All roads led to Nagore with the beginning of the Kandoori festival in obeisance of the saint of Nagore Dargah, here in Nagapattinam on Wednesday.
The fortnight-long festivities commenced with the procession of flags traversing through the streets of Nagapattinam and culminated in the hoisting of the flags on the five minarets flanking the Dargah, majestically hosting the flags fluttering against the night sky.
The five-century-old Nagore shrine flanked by five minarets houses the tomb of Hazrat Syed Hameed Qadir Vali, in whose reverence the fortnight-long Kandoori festival is marked.
People of all faiths
The festival, which evolved with the ‘renouncement of the temporal world' by the saint, embraced people of all faiths, transcending religious contours.
And as the lore goes, it is that the people of Nagapattinam, who thronged the tomb of the saint, in processions of flags, soon after the holy man's demise.
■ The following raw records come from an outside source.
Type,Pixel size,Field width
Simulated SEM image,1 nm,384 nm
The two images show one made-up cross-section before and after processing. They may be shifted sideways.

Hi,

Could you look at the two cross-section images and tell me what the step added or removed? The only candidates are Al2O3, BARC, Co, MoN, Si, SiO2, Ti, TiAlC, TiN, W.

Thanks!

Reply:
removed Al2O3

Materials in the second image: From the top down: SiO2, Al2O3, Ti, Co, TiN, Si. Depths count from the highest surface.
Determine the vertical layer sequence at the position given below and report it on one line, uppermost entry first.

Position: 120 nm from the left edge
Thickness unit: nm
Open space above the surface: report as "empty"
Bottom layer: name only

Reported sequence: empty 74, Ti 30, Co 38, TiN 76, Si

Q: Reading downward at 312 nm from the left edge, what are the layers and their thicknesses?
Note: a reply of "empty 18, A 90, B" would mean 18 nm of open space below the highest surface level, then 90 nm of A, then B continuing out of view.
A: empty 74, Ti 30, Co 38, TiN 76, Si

The history of the Nagore Dargah itself was epitomic of religious oneness – that it was erected on the land benefacted to the saint himself by the Thanjavore King Acchuthappa Naickar on being relieved of physical ailments by the touch of the holy man are just one of the lores of oneness transcending religious hues. And that one of the five minarets was erected by a Maratha king, adds to the secular aura of the holy place.
The 14-day obeisance concludes with the bringing in of the sandal pot, anointing of the sandal paste on the tomb of the saint of Nagore, revered as the “divine light of Nagore.”